3:24-cv-01257
S.D. Cal.Aug 29, 2025Background
- Plaintiff Stephen Dragasits, a state prisoner proceeding in forma pauperis, alleges that on Nov. 24, 2018 he was using an ADA vest and walker and was ordered to the back of the chow line.
- Correctional Officer Archuleta allegedly took his ID, tripped him from behind causing a fall, climbed on his back, and called a code; Officers Massia and Garcia allegedly punched and kicked him, causing a compound rib fracture.
- Officer Quijada allegedly witnessed the incident and made a gesture as if to catch Dragasits; several other officers allegedly failed to intervene or arrived later. Archuleta later wrote a rules-violation report with an account favorable to her.
- Dragasits was found guilty at a disciplinary hearing, later received a rehearing after Archuleta’s absence was noted, and was transferred to Kern Valley State Prison; he alleges interference with staff-complaint processing and exhaustion of administrative remedies.
- He asserts claims under the Eighth Amendment (excessive force; failure to protect), ADA, Fourteenth Amendment due process, First Amendment (speech and access-to-courts), supervisor liability, and state-law assault/battery and IIED.
- The court screened the consolidated amended complaint: it allowed Eighth Amendment excessive-force and related state claims to proceed against Archuleta, Massia, Garcia, and a failure-to-protect claim as to Quijada; it dismissed all other federal claims and many defendants, ordered U.S. Marshal service on the surviving defendants, and set a Sept. 26, 2025 deadline to amend or proceed.
Issues
| Issue | Plaintiff's Argument | Defendant's Argument | Held |
|---|---|---|---|
| Eighth Amendment excessive force | Archuleta, Massia, Garcia beat Dragasits without justification causing serious injury | Force was used to restore order and/or in response to resistance | Claim plausibly alleged as to Archuleta, Massia, Garcia; service ordered |
| Failure-to-protect | Quijada and others failed to intervene when attack occurred | Some officers had no realistic opportunity to intercede or arrived too late | Claim plausibly alleged as to Quijada (saw incident and could act); dismissed as to Saliewsky, Scharr, John Does 1–5 |
| ADA discrimination | Denial of front-of-line accommodation and related adverse treatment due to disability | No facts plausibly show actions were because of disability; claim untimely | ADA claim dismissed with prejudice as untimely and not plausibly tied to disability |
| Due process (disciplinary hearing) | Hearing officers and officials excluded or ignored plaintiff’s evidence and witnesses | Record contains staff statements supporting the guilty finding; no protected liberty interest shown | Due-process claim dismissed; disciplinary record contains "some evidence," no liberty interest shown |
| First Amendment (access & speech) | Transfer and hearing procedures impeded access to courts and speech | Plaintiff spoke at hearings and filed written appeals; no actual injury or denial of speech | Access and free-speech claims dismissed without leave to amend |
| Supervisor liability | Supervisors/CDCR failed to train/discipline and allowed misconduct | No plausible allegations showing supervisors’ personal participation | Supervisory claims dismissed but granted leave to amend |
Key Cases Cited
- Lopez v. Smith, 203 F.3d 1122 (9th Cir. 2000) (screening standard for IFP complaints)
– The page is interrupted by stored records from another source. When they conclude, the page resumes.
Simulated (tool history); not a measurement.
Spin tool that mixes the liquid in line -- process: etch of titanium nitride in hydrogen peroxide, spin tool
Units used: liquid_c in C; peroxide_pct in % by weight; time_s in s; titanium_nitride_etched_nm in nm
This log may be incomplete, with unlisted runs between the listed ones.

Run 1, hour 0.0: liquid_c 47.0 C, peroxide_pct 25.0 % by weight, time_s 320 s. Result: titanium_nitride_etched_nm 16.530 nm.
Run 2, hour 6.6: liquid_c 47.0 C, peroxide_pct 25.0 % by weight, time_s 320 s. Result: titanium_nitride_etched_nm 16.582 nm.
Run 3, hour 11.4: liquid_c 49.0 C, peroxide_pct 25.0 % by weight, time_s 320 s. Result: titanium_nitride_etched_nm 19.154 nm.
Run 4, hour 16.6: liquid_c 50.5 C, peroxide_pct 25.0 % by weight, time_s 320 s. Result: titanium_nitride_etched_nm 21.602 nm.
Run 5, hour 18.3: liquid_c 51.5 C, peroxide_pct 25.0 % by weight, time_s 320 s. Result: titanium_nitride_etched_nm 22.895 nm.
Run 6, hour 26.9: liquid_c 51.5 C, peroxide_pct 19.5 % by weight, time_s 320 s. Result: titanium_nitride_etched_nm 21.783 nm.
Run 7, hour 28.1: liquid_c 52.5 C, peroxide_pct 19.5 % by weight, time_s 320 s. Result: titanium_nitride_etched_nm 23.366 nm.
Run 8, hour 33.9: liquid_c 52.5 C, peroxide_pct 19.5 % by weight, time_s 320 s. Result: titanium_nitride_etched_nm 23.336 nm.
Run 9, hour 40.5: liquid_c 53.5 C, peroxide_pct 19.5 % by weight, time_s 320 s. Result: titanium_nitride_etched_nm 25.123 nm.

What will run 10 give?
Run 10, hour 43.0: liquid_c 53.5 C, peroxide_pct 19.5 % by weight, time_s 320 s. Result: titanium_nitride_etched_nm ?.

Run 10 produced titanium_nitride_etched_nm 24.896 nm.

- Ashcroft v. Iqbal, 556 U.S. 662 (2009) (pleading must be plausible)
- Hudson v. McMillian, 503 U.S. 1 (1992) (excessive-force standard: maliciously and sadistically to cause harm)
- Whitley v. Albers, 475 U.S. 312 (1986) (force vs. disciplinary need analysis)
- Farmer v. Brennan, 511 U.S. 825 (1994) (duty to protect inmates)
- Cunningham v. Gates, 229 F.3d 1271 (9th Cir. 2000) ("realistic opportunity" to intercede for failure-to-protect)
- Leer v. Murphy, 844 F.2d 628 (9th Cir. 1988) (claims must be individualized against each defendant)
- McGary v. City of Portland, 386 F.3d 1259 (9th Cir. 2004) (elements of ADA claim)
- Sharkey v. O’Neal, 778 F.3d 767 (9th Cir. 2015) (ADA statute-of-limitations guidance)
- Superintendent v. Hill, 472 U.S. 445 (1985) ("some evidence" standard for disciplinary findings)
- Christopher v. Harbury, 536 U.S. 403 (2002) (access-to-courts requires showing actual injury to nonfrivolous claim)
- Turner v. Safley, 482 U.S. 78 (1987) (prison speech balancing test)
- Watison v. Carter, 668 F.3d 1108 (9th Cir. 2012) (§1915(e)(2) standard aligns with Rule 12(b)(6))
- Wilhelm v. Rotman, 680 F.3d 1113 (9th Cir. 2012) (screening standards and minimal threshold)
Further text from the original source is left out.